Operating Systems Part 1
Part 1: Virtualization
Virtualization: The Operating System takes a physical resource (e.g. the Processor, Memory) and transforms it into a more general, powerful, and easy-to-use virtual form of itself. Which is why we sometimes refer to the Operating System as a virtual machine.
In order for users like ourselves to use the Operating System the OS provides interfaces (APIs) that you can call called system calls (provides a few 100 of these) are available to applications. System Calls are used to run programs, access memory and devices, and other relatable actions. We sometimes say that the Operating System provides a standard library to applications.
Operating Systems role to manage resources (CPU, Memory, etc.).
Lets look at some examples:
CPU (Central Processing Unit)
The brain of the Computer.
This simple CPU simulator program below uses a function called Spin()

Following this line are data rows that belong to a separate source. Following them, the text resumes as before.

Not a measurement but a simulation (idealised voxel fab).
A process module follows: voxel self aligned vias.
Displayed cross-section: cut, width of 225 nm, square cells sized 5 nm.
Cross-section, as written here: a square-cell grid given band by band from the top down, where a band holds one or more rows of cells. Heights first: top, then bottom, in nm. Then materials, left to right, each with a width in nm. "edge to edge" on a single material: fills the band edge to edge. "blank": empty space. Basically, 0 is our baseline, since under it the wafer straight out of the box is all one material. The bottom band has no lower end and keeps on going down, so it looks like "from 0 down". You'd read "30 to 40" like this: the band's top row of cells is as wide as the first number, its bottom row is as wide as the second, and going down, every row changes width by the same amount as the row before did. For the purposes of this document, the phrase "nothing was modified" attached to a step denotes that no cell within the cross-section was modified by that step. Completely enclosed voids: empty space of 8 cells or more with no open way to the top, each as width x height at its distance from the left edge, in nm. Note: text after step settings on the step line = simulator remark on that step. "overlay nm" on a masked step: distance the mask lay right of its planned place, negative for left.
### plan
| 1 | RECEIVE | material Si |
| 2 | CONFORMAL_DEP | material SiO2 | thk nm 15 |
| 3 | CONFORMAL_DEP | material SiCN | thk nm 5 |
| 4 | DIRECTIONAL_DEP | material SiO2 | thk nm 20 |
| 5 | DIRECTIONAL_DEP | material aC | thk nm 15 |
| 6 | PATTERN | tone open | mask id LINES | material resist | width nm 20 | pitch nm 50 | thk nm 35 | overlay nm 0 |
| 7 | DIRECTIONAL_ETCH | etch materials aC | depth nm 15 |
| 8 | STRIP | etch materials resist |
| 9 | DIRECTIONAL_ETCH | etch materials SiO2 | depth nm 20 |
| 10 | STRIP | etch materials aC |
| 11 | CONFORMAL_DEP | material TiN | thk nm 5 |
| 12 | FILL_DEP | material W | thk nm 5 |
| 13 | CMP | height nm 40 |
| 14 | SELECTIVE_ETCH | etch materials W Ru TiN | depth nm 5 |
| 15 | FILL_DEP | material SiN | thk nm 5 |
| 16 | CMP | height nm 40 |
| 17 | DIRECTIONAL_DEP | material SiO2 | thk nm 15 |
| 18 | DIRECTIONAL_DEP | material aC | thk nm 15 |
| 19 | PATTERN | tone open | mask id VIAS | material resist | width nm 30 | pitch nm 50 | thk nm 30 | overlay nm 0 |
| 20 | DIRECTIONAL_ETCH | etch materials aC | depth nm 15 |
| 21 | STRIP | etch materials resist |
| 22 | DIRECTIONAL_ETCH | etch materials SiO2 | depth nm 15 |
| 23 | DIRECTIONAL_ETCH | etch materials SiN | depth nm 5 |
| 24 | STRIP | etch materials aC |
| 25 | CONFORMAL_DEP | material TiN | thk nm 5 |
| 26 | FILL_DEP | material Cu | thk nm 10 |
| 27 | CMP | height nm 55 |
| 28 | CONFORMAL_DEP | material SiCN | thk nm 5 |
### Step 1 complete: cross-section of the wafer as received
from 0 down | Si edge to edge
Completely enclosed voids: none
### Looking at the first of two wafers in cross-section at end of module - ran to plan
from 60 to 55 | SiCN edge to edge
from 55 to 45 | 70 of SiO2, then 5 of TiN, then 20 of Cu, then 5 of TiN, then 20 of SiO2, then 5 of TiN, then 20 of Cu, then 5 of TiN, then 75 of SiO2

which repeatedly checks the time and it returns once it has run for a second. Then after a second it will print out the string we passed in and repeats printing the string until the program is stopped.
#include <stdio.h>
#include <stdlib.h>
#include "common.h"
int main(int argc, char *argv[])
{
if (argc != 2) {
fprintf(stderr, "usage: cpu <string>\n");
exit(1);
}
char *str = argv[1];
while (1) {
printf("%s\n", str);
Spin(1);
}
return 0;
}
Lets run this program ./cpu hello
and pass in a string
Output:
hello
hello
hello
hello
..
The program will keep running (Loops) until we stop it. control c
to stop on MacBook.
We can also use the command ps aux
, which is a tool that is used to monitor processes running on your system. We can we it with grep
command which is a command-line utility for lines that match a regular expression.
In another terminal we an run this, where cpu is the name of our program we can:
ps aux | grep cpu
Output:
devinpowers 6893 100.0 0.0 408497216 1376 s002 R+ 12:28PM 0:30.87 ./cpu devin
devinpowers 6905 0.0 0.0 408832480 1680 s000 U+ 12:28PM 0:00.00 grep cpu
Now above we can see the proccesses running on our computer. Then we can use kill
to stop the process from running, with 6893 being the name of the cpu process currently running.
kill -9 6893
After we can look at our original terminal that was executing/printing hello
and we noticed that the process was killed:
zsh: killed ./cpu hello
We can also run multiple CPU processes, for example:
Lets imagine our computer has a single CPU
./cpu "Devin" & ./cpu "Hello" &
Output:
[1] 7341
[2] 7342
Devin
(base) devinpowers@Devins-MacBook-Pro intro % Hello
Devin
Hello
Devin
Hello
...
...
How does this work (running multiple processes) ? The Operating System with help from the hardware is in charge of a very large number of virtual CPUs, turning a single CPU into a seemingly infinite number of CPUs and thus allowing many programs to seemingly run at once is what we call Virtualizing the CPU.
Instruction Cycle
Machine Language instruction which are stored in memory (copied from hard disks to memory; think RAM when the program is loaded)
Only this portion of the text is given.